World Cup Paradox: If Protesting Iran Team Beats U.S., It Helps the Regime

Iran’s players made a bold protest statement the other day. But like it or not, on the pitch, they represent national glory in which the regime wants to bathe.

United States men's national team coach Gregg Berhalter and midfielder Tyler Adams speak to reporters ahead of Tuesday's match between the U.S. and Iran.
Patrick Fallon/Getty Images
United States men's national team coach Gregg Berhalter and midfielder Tyler Adams speak to reporters ahead of Tuesday's match between the U.S. and Iran.

When the United States men’s national team faces off against Iran in the World Cup Tuesday, it will be after days of rising tensions related to this particular match. A day earlier Gregg Berhalter, the U.S. men’s coach, alongside U.S. team captain Tyler Adams, was peppered by Iranian reporters on whether representing the U.S. while criticizing Iran was hypocritical and whether the U.S. players were involved in the U.S. Soccer Federation altering images of the Iranian flag on social media.

The questioning is not entirely based on soccer-related events. For months Iran has been experiencing massive protests sparked by the death of Mahsa Amini, a young woman who was arrested and beaten for allegedly violating the country’s law mandating that women wear headscarves. Iran’s government has responded with a violent crackdown of the protests, which the Biden administration has condemned. Members of the Iranian soccer team publicly expressed solidarity with the ongoing protests last week when they refrained from singing their country’s national anthem during their match against England. Since then, the Iranian players and their families have been under extreme pressure from conservatives in Iran to sing the anthem in subsequent games, and the players’ family members have been threatened with arrest or even torture. On top of that, tensions between Iran and the U.S. in the World Cup go back decades.

So the scrutiny over every aspect of this game will be intense. If the U.S. loses, it will go home. Even a tie won’t be enough for the team, which failed to qualify at all for the 2018 tournament.

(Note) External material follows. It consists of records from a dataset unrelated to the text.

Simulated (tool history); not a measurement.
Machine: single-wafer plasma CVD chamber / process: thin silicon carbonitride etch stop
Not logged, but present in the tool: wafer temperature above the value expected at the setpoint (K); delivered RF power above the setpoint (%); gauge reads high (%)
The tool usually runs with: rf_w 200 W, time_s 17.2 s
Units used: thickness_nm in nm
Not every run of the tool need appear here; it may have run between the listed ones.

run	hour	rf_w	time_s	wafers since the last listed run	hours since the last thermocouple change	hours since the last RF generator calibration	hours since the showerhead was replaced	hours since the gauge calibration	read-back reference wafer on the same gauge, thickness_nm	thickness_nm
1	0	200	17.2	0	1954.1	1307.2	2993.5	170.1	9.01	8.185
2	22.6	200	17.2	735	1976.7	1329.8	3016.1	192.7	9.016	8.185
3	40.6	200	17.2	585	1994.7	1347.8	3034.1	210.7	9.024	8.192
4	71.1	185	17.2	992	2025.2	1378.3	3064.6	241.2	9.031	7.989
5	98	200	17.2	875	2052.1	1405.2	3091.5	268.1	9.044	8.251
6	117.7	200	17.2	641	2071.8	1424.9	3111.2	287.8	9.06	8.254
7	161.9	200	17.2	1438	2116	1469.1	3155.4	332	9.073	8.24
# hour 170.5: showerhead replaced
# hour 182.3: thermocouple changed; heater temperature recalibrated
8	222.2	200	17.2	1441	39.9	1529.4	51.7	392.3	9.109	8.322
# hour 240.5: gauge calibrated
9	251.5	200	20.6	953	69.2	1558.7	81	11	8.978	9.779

I got on the phone with Stefan Szymanski, a professor of sport management at the University of Michigan and the author of multiple books on soccer, to talk about the stakes in this game and the geopolitical backdrop. Below is a condensed transcript of our conversation.

It feels like you have two teams facing off with larger geopolitical forces looming in the background. It feels, to me, a little like the “Miracle on Ice” matchup between the United States and Russia at the 1980 Olympics. I was wondering if you could talk about what tomorrow means and what happens when there’s an intersection of politics like this and geopolitics.

It’s interesting that you raise the Miracle on Ice because in some ways it’s slightly different. First thing I’ll say is the importance of this is because you are hosting the next men’s World Cup, and a good showing by the national team is important in selling back to the U.S. where, let’s face it, the women are completely dominant and the men are somewhat less than that. If [they] don’t go through, then I think that’s sort of a buzzkill for U.S. men’s soccer.

For the Iranians, again, obviously defeating the Great Satan is going to be imperative, but I would liken this a little bit to Argentina in 1978. The point about that was most Argentinians were not happy with being ruled by a military dictatorship, or a very large fraction of them were not. And it was a dictatorship that was committing appalling atrocities. But Argentinians could not stop themselves from celebrating that they went out and won the World Cup. Like it or not, that did help to prolong the Argentine junta for several more years because they basked in the refracted glory of that. I think that’s going to be the same if Iran wins. So on the one hand you’ve got the Iranian players who have made it very clear that they are protesting the regime. On the other hand, if the Iranian national team is winning, then that tends to damp down public protest. It shouldn’t but it does. If Iran loses, then that’s bad for the Iranian regime.

The difference with the Miracle on Ice is I don’t think there was any love lost between the players of the Miracle on Ice. You might almost imagine the American and the Iranian players embracing before the game in some show of solidarity and saying, “The political moment is we, the American men, actually are in solidarity with, you the Iranians, who hate your regime.”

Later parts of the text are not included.